COOPERATIVE PRINCIPLE makes it possible for us to have meaningful communication. It consists of the following four conversational principles originally formulated by the British philosopher H. P. Grice who said that we should be communicative, relevant, brief, and truthful.

The Gricean maxims: 

-QUANTITY:  Say neither more nor less than the discourse requires.

-RELEVANCE: Be relevant.

-MANNER: Be brief and orderly; avoid ambiguity and obscurity.

-QUALITY: Do not lie; do not make unsupported claims.
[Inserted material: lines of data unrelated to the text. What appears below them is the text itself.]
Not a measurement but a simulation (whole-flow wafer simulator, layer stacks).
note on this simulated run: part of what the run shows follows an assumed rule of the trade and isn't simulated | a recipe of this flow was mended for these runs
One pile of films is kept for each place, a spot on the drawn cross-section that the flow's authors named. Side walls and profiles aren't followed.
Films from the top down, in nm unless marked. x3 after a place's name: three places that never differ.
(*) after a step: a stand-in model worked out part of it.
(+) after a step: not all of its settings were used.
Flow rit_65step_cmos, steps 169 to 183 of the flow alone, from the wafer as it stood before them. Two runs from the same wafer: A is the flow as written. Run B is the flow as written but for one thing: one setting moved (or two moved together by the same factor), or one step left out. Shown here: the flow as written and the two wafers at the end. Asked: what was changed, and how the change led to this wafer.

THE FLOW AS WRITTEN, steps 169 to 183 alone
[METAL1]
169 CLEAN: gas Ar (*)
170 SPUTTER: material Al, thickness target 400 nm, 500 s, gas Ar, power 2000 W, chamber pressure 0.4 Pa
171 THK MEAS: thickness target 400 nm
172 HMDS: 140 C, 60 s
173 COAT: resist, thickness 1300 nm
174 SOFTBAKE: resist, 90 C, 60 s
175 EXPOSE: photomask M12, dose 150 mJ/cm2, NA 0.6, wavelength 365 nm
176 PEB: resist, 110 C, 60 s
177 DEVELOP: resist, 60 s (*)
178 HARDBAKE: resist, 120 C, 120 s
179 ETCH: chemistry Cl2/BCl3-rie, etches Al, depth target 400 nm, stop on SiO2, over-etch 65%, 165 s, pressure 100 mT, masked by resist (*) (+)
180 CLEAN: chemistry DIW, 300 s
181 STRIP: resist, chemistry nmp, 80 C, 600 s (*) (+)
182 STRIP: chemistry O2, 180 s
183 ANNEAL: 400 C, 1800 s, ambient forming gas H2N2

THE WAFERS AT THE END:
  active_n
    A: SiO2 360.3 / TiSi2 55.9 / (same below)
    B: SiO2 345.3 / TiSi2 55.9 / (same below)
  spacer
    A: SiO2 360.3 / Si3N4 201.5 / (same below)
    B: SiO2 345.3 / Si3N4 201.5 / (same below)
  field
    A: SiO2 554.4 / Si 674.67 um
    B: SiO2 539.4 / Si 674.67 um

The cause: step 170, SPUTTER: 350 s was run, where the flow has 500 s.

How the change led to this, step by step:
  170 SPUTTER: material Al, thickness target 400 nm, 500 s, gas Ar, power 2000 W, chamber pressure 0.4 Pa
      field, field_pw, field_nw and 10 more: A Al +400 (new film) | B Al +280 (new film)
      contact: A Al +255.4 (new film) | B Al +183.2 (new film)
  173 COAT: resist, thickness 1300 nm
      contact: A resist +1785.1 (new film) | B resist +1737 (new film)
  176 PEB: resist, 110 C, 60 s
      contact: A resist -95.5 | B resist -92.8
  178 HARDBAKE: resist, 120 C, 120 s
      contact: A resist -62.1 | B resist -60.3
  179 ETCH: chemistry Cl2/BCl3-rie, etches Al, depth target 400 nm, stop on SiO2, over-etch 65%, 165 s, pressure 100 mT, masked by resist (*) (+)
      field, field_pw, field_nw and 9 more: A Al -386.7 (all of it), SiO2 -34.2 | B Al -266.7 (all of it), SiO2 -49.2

You are most probably familiar with the concepts of BICS and CALP, formulated by Jim Cummins in1979. BICS, Basic Interpersonal Communication Skills are language skills and functions that make it possible for students to communicate in everyday social contexts. Cummins considers BICS context-embedded since the participants provide clues to each other, and the situation itself provides a lot of clues for understanding. BICS are conversational skills students need to communicate with each other and with their families.

However, the language needed for school and the completion of academic tasks is much more complicated. CALP, Cognitive Academic Language Proficiency, requires more abstract and de-contextualized language. In order to understand the meaning, students have to rely primarily on language. For Cummins, CALP, in its essence, is context reduced, ad that is one of the things that makes it hard. CALP is developed mostly at school, and its growth depends on teachers’ assistance. Without CALP, students are not able to attain in-depth knowledge of academic subjects. CALP requires critical thinking, particularly the three top-most levels of Bloom’s taxonomy – analyzing, evaluating, and creating.

It is assumed that it takes about two years to attain BICS, while five to seven years are needed for CALP to develop.

Grammatical competence refers to sentence-level grammatical forms and the ability to recognize and use language’s lexical, morphological, syntactic, and phonological elements. Learners display grammatical competence not by explaining a grammar rule but using the language correctly.

Discourse competence is not concerned with single words or phrases but with connected language utterances or written text, with language as a whole. When comprehending a text, two closely-related processes are at work: top-down – understanding the theme or the purpose helps in understanding individual words or phrases, and bottom-up – identification of isolated words and sounds, which contributes to the interpretation of the whole.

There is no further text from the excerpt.